It is written in that Paper that
The commutator table for the Lie algebra is $$ \begin{aligned} & {\left[L_p, L_q\right]=(C-A) L_q ; \quad\left[L_p, L_r\right]=(A-C) L_r ;} \\ & {\left[L_q, L_r\right]=-L_p ;\left[\begin{array}{c} L_p, L_s \\ q \\ r \end{array}\right]=0 .} \end{aligned} $$ It is easy to show that this group is isomorphic to $\mathrm{SO}(2,1)$ when $A-C \neq 0$.

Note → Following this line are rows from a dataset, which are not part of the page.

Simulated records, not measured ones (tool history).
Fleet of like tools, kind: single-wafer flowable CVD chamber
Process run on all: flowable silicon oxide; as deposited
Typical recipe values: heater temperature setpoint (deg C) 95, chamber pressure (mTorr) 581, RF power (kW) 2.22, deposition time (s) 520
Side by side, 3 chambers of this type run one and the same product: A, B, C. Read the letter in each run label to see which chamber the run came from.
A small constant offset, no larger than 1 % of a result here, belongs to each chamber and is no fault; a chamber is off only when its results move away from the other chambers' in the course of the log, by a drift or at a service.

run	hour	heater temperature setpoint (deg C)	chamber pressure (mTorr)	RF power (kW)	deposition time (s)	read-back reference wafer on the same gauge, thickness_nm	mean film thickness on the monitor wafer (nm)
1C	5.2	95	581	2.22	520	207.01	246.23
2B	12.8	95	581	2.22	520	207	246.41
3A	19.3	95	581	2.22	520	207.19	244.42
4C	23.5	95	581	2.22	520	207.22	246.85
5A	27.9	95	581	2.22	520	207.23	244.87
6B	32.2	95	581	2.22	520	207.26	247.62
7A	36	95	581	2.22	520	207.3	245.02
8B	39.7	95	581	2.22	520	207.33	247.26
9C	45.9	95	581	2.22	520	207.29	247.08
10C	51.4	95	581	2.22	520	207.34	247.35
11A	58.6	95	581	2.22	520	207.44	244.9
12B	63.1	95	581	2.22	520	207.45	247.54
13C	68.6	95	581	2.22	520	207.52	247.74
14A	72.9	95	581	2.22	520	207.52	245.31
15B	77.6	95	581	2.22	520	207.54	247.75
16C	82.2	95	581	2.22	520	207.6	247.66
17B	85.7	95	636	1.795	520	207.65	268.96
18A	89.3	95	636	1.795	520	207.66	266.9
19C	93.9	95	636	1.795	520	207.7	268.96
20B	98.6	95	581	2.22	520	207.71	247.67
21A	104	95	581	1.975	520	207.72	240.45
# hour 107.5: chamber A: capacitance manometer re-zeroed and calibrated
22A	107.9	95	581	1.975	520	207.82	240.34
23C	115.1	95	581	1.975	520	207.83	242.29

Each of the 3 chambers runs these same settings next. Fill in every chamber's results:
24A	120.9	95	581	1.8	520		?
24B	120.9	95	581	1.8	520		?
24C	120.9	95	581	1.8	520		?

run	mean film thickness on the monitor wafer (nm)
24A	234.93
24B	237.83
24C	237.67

where, $A$ and $C$ are real numbers. Moreover, $$[L_{p},L_{s}]=[L_{q},L_{s}]=[L_{r},L_{s}]=0.$$
I know that
$$SO(2,1)=\{X\in \operatorname{Mat}_3(\mathbb{R}) \,|\, X^t\eta X=\eta, \det(X)=1\},$$ where $$\eta = \left ( \begin{array}{ccc} 1&0&0\\0&1&0\\0&0&-1\end{array}\right ) .$$
But my question is how to prove that the Lie algebra of ${L_{p}, L_{q}, L_{r}}$ and the lie algebra of SO(2,1) are isomorphic?
Any help with that is appreciated.